Levin Testimony to Senate Environment and Public Works Committee on Harbor Maintenance
Thursday, January 31, 2013
Thank you, Chairman Boxer and Ranking Member Vitter for holding this important hearing on the Harbor Maintenance Trust Fund and the need to invest in our nation’s ports and harbors.
I introduced S. 412 in the last Congress with Senator Hutchison and over 30 other cosponsors, which addresses the very issue of this hearing. Tomorrow, I will be re-introducing the same bill with Senator Johnny Isakson as principal co-sponsor, and I expect a similarly large number of cosponsors. I am attaching a copy of the bill to my testimony. I thank Chairman Boxer and Ranking Member Vitter for being cosponsors. I am also heartened that a “Sense of Congress” based on the legislation was included in last year’s transportation reauthorization bill, MAP-21, which was managed by this committee and enacted into law. That provision made clear that inadequate investment in dredging is threatening the economic competitiveness of the United States. This situation simply must be addressed.

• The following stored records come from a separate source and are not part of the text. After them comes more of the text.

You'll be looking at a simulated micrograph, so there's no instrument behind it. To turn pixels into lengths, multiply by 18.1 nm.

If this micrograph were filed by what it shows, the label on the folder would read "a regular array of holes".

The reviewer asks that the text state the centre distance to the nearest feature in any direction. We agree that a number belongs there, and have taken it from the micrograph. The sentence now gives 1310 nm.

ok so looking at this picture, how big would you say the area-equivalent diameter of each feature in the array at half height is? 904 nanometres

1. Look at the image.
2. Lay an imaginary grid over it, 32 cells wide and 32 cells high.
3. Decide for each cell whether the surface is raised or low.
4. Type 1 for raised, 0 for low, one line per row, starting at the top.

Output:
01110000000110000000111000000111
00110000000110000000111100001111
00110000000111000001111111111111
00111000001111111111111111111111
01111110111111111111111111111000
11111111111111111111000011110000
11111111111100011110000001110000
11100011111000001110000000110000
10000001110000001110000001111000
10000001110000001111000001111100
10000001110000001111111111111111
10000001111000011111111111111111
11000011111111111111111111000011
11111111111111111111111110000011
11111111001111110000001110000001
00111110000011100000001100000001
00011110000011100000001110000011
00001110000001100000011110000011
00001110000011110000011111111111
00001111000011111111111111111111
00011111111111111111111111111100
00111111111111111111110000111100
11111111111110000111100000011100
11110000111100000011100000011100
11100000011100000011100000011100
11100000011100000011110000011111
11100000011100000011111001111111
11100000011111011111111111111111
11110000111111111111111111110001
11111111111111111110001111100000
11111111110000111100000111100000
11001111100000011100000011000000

Because I am most familiar with the Great Lakes, my testimony will focus on that navigation system. The Great Lakes has 140 federally-authorized harbors and waterways, three federal lock facilities, 610 miles of federal navigation channels, 20 active confined disposal facilities, and 104 miles of federal navigation structures that include breakwaters, piers, and jetties. The system has been inadequately funded over the years, and the Great Lakes have a backlog in dredging of about 20 million cubic yards for commercial harbors, which is estimated to cost $200 million to address. When channels and harbors silt in, harbors are threatened with closure, boaters are obstructed from getting to safe harbor which threatens lives, and vessels are required to light-load, causing shippers to lose millions of dollars of freight shipments, hampering our economic competitiveness.
The situation has been exacerbated by water levels that hit historic lows this past year. The Army Corps of Engineers reports that Lakes Michigan and Huron are more than two feet below their long-term average. Lake Superior is more than one foot below its long-term average. These low water levels require additional dredging and yet budget requests and appropriations have been declining over the past few years.
The worst part of this problem is that we have over $7 billion in the Harbor Maintenance Trust Fund that should be used for harbor maintenance, and yet that surplus is being used for purposes other than harbor maintenance. Shippers are the ones who pay into the fund for harbor maintenance and that is the purpose the funds should be used for. In fiscal year 2013, $1.7 billion in fees is expected to be deposited into the Harbor Maintenance Trust Fund. Yet, about half of that amount, or $872 million, was included in the budget request for harbor maintenance. This situation is unfair and needs to be corrected.
The Great Lakes navigation system handles over 160 million tons of cargo, and accounts for about 10% of all U.S. waterborne domestic traffic, generating billions of dollars of economic value and supporting hundreds of thousands of jobs. The system supports 129,000 U.S. jobs, contributes $18 billion to the economy, provides $2.7 billion in tax revenues, and save the country $3.6 billion compared to alternative transportation modes. Further, properly maintaining this system has environmental benefits: a cargo of 1,000 tons transported by a Great Lakes carrier produces 90% less carbon dioxide as compared to the same cargo transported by truck and 70% less than the same cargo transported by rail. The Great Lakes navigational infrastructure is essential to the strength of our economy and the protection of lives and property. Providing funding to adequately maintain this infrastructure needs to be prioritized.
I look forward to working with you in crafting legislation to ensure our nation’s navigation systems are maintained and improved. Thank you for the opportunity to provide testimony to you today.